Thank you for your input and I will check out the site you mentioned. There is no doubt that with my life's work as a mechanic, tool & model maker and draftsman, that I am hung up on the mechanical aspect. If I can't measure it how am I supposed to build it, is definitely part of the problem.
As I look at the layouts on this thread I just can't help thinking about the system or method of first setting up the view and then being able to locate the components, bore spacing, valve angles, crank to cam centerline relationship, etc lets say for an engine cutaway. And also how each of those components change in size and ellipse degree as they recede along the perspective lines established for the view chosen. And that method has to adjust for every view chosen for each different illustration. That's a lot of stuff to keep track of! I guess I will need to put in a call to Yoda to help get my head around this.
I am going to throw a viewpoint in there that is very different from some of these folks, like Mr. Matthews, who would be a wonderful artist, no matter what his chosen subject. I also got my training in drafting in school, and after a couple of years doing it in Denver, came to California and really knew more than the teacher. He allowed me to experiment and to "learn" on my own the cutway styles by just copying them. I did this when I was 17, with a couple of LaTourette, Allington, Moore and Swaja pieces. I taught myself photography so I had reference that I could take with me, and started doing these things myself.
As a completely no-discernible-drawing-skill guy, I found that if I could get a photo of a car, only the exterior, could pick a couple of vanishing points, figure out a couple of the other odd axes in a car (engine sit or steering column, for example), with photos I could fill in the rest. Not sure where that is from, but it might work for you with your background.
Try picking a couple of drawings and reproduce them just to get a feel.

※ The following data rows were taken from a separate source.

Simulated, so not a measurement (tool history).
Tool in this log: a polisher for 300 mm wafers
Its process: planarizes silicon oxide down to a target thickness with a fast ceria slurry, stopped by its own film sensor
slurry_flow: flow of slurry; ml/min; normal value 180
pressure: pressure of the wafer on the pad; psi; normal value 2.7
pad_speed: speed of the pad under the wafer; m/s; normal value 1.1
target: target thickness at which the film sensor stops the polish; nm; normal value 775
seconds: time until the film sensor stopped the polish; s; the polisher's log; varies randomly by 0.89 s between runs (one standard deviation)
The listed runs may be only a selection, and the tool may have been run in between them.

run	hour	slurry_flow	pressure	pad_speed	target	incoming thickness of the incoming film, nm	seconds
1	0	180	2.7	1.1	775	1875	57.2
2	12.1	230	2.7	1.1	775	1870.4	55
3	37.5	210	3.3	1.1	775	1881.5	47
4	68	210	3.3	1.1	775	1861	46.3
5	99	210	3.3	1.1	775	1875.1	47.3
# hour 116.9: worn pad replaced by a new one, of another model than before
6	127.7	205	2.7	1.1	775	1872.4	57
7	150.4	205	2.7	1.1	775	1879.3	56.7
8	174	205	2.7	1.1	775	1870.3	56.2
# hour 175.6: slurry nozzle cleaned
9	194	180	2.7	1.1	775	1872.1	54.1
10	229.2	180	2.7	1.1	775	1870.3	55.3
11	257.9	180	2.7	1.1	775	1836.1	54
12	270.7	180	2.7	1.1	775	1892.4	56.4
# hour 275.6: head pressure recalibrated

Think in blocks, like the body lines, or a complete wheel assembly, but taking into account what is around it ... don't just fill in area as you see it, but think in complete subsections to get things to look correct and not choppy and lumpy ... or is that lumpy and choppy???
Get a reasonable, not necessarily a hugely expensive, camera system and figure out how to shoot photos. As a basis, you can always use them to just copy and build an illustration.
Easy, and one can be taught .. I am proof that you don't have to be that skilled to pull this stuff off.
Since you seem to have some drawing ability, it will only shorten your learning curve.
I think everyone has to come from their own place, but just figure out something and draw something, even a copy. It will let you know how this stuff feels, you will see what is actually involved, and you can start creating your own style.
I may not be the best at this stuff .. there are many others here in the group who lay claim to that honor, but I started with no training or ability and taught myself, so it is something that is possible, just do it .. to steal a Nike line.